Following the market-wide correction on Tuesday, June 8, the Ethereum (ETH) price came crashing down under $2500 and has been consolidating for a while. At press time, ETH is trading at a price of $2458 with a market cap of $282 billion.
Let’s take a look at some of the indicators that suggest the bearish or thew bullish momentum going ahead. There have been some on-chain indicators that suggest Ethereum capitulation going ahead. During this recent correction, the exchange inflows for ETH have shot up which shows signs of strong capitulation going ahead.
On the other hand, it shows that the weighted social sentiment for Ethereum (ETH) is currently very low. The social sentiment seems very bearish as of now, however, any further price correction could be limited as of now. If the weighted social sentiment remains negative for a very long time, we could possibly be seeing some strong capitulation going ahead.

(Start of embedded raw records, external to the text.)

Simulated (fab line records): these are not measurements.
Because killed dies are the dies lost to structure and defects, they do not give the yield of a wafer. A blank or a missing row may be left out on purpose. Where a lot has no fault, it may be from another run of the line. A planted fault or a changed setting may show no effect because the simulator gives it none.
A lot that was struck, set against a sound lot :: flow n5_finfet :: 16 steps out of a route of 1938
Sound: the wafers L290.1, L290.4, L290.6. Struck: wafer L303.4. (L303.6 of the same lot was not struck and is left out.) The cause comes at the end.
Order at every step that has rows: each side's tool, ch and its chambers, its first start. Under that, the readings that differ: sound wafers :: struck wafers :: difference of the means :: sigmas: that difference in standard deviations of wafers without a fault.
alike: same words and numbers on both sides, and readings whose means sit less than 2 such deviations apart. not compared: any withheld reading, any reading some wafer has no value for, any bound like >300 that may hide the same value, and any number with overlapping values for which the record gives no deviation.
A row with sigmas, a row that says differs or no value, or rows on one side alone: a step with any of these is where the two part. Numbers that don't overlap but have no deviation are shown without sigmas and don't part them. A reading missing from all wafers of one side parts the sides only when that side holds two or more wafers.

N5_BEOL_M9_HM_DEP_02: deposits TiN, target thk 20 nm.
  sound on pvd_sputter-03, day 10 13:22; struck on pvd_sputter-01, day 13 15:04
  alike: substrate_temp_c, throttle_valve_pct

Since hitting its all-time high in mid-May, the ETH address activity has been on a decline over the last few weeks. This lack of interaction is certainly another major bearish concern for the Ethereum (ETH) investors. Similarly, Ethereum’s NVT value aka token circulation has been on a decline since this month. “Our NVT model is showing its first bearish bar since April, 2020,” reports Santiment.
Some Bullish Indicator for ETH Investors
The ETH whales haven’t budged as of now as the price continues to oscillate around the mid-$2000 levels. Ethereum whale addresses holding between 1,000 and 100,000 ETH tokens continue to hold their purchases further with strong conviction.
The BitMEX contract funding rate for Ethereum went negative for the very first time in over a year. This is clearly a sign of crowd fear as of now, but Santiment thinks that it is ultimately a bullish sign because since the market is in fear, the crypto asset is fundamentally bullish.